1826 –07/08/1900
A straw plaiter when young and later a dairy maid; wife of labourer Mark Stratford
Relatives
Research:
Plot X221
Elizabeth STRATFORD died 7th August 1900 aged 74
Also of Elizabeth STRATFORD, wife of the above who passed peacefully away August 7th 1900 aged 74 years.
Elizabeth EBBS was born in the autumn of 1826 in Slapton, a small farming village in Buckinghamshire and was baptised in the church there on 1st October 1826. She was the daughter of John, a farm labourer, and Hannah EBBS. The couple had nine children, Elizabeth was the fifth, so their home, Grove Farm must have been a very busy one.
By the time Elizabeth was 13, she had left home, although she was still living in the village and had started work as a straw plaiter. This was a flourishing industry in the Chilterns in the mid-19th century and could be carried out from home. By the time she was 25 years old, she was living as a lodger in the household of Charles JAMES, the local blacksmith.
Elizabeth had a younger brother David, born when she was 11. David seems to have been the first member of the family to move away from Slapton. He married a publican’s daughter from London and went to live in a modest street off Kensington High Street. He became a coal merchant, and Elizabeth went to London to join him and his wife, Ellen. At this point she describes herself as a nurse so one wonders whether she was there to look after one or other of them. There was no formal nursing profession in 1860. David died when he was only 33.

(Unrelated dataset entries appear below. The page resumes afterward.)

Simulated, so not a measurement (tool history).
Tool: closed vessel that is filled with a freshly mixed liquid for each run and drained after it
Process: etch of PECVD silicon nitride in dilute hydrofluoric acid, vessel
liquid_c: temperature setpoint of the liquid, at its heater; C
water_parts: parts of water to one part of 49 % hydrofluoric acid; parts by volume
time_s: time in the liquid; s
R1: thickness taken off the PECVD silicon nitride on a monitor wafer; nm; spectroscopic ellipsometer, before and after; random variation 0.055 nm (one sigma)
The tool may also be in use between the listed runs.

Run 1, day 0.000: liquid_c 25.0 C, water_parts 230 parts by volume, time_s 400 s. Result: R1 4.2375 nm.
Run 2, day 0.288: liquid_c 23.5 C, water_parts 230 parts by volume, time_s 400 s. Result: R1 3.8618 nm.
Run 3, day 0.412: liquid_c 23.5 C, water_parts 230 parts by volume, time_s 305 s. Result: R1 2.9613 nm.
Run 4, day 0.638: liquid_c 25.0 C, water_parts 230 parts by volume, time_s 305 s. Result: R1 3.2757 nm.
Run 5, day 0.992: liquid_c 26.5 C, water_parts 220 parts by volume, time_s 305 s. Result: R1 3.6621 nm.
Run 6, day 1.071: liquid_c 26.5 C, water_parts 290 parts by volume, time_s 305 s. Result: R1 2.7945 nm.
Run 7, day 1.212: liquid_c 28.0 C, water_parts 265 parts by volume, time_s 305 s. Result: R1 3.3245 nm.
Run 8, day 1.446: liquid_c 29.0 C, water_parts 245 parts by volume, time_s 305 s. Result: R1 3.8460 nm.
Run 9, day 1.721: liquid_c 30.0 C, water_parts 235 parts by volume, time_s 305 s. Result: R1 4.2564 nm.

But a different life beckoned for Elizabeth and it took her back to Slapton. In early 1862, when she was 36 years old, she married a widower called Mark STRATFORD. He was an agricultural labourer, ten years older than her. He and his first wife Sarah had two daughters and had lived in Slapton since their marriage. They were close neighbours of Elizabeth’s family. Sarah had died when she was only 34 and Mark had been left to bring the girls up. He managed on his own, with the help of Sarah’s family but he and Elizabeth decided to marry in early 1862.
Elizabeth and Mark had one child of their own. James Goss STRATFORD was born in early 1868 when his mother was 42 and his father was 52. Meanwhile Mark’s elder daughter Mary Ann married Joseph EDWARDS and the couple lived alongside her father and stepmother in Slapton. They started a family and Mark had six grandchildren born over the next few years. The families were close and Elizabeth remained in Slapton until after her parents had both died.
Shortly afterwards, in 1881 when young James was 13 years old, the family moved to Berkhamsted for Mark to take up a new job as a farm labourer at New House Farm. There was work for all of them in Berkhamsted. Elizabeth worked as a dairy maid; Mark’s unmarried daughter Susan worked as a needlewoman and young James found work in an office as a stationer’s assistant. Mark’s grandson Charles Stratford EDWARDS also came with them to Berkhamsted and worked as a houseboy. The opportunities were much greater in a town the size of Berkhamsted than they had been in their tiny Buckinghamshire village.
Ten years later Elizabeth and Mark had moved again. They became part of the community living in their own household at Castle Hill. Elizabeth still had a job as a dairy maid and this time another of Mark’s grandchildren, Minnie EDWARDS, aged 18 was living with them and working as a servant. She was probably employed at Berkhamsted Place where Lady Castletown and her family were in residence.
By now their son James had moved to London to seek employment there. Initially he lived with his Aunt Susan STRATFORD who had set up home in Bermondsey with Florrie and Charles, her sister’s children.
Elizabeth was widowed in 1893. After this she left Berkhamsted and went to live with the extended family in London. Mary Ann EDWARDS, Mark’s elder daughter was living with her husband Joseph, a butcher, at 24 Hampden Road, Hornsey with three of their adult children. Also part of the household were Susan STRATFORD, Mary Ann’s sister, and James Goss STRATFORD, Elizabeth and Mark’s only son. So Mark’s three children lived together into adulthood with some of his grandchildren. Elizabeth lived with this extended family in London for the rest of her life.
On 7th August 1900, at the age of 74, Elizabeth died at home and was buried back in Berkhamsted, alongside her late husband on 13th August. Her probate was handled by her son James Goss STRATFORD, now a Commercial Clerk, and her estate was valued at £125.
James, her only child, went on to have a long and happy life. He married, set up his own home in Hornsey, had a daughter, and went on to become a Company Accountant then Company Secretary before retiring and living until 1952 when he was 84.
So Elizabeth was part of a close, loving family who remained entwined in each other’s lives. The part played by Elizabeth is probably best described by the epitaph on her grave:
“A noble life but written not in any book of fame,
Among the noted ones, none ever saw her name.
For only her own household knew the victories she had won
And none but they could testify how well her work was done.”